So, I thought I'd briefly recount my experience. You know, this is a memory blog.
So this was back when I was living on Huson street, in the non-house. (I prefer to think of it as a house converted to apartments because it looks like a house, and it looks [and is built] like a conversion, even though the landlord tells me it's not. Whatever.)
Sure as hell looks like a house, doesn't it?
Anyway, I lived on the top floor and I was heading out to work one morning. I always had my keys hanging up next to the front door so I could grab them on my way out. I headed to the car, and realized I didn't have my keys.

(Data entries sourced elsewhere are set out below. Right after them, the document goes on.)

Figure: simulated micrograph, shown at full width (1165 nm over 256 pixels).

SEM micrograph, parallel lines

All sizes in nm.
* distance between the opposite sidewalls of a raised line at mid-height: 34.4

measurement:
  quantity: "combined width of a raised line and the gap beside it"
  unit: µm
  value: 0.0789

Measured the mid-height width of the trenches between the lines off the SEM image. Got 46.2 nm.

[Cue the 'Oh shit' moment]
So, I panic. Justin is at work, and I know I locked myself out of the apartment. Calling a locksmith would not only cost money, but make me late for work, and I was not about to be late for work for NOTHING. I was working as a temp at Hospice House and hadn't been there for very long, yet. Temps are easily replaced, and I sure as hell wasn't going to get replaced.
So, what do I do? I decide to break in.
Not having barely 4 feet between my door and the neighbor's (which I think might have been an empty apartment at this point) I start slamming my shoulder into the door. Now, I wouldn't be doing this if I at all cared. The apartment itself is shitty as f*ck. I wake the neighbors downstairs and tell them it's okay - I locked myself out. Annoyed, they basically shrugged me off and went back inside. Now, I don't know what this says about the door, but it only took me about 7 slams before I managed to splinter the wood on the other side and pop the door open.
I grab my keys and head to work. I was not late, of course, because I'm a super early person. And that gives me yet another tally for a reason why being super early to everything is beneficial. lol
Oh, on an unrelated subject, I told mom how awesome my Dyson was and how I bet it would vacuum up what her $1,500 Kirby missed. She said no way.
CHALLENGE ACCEPTED.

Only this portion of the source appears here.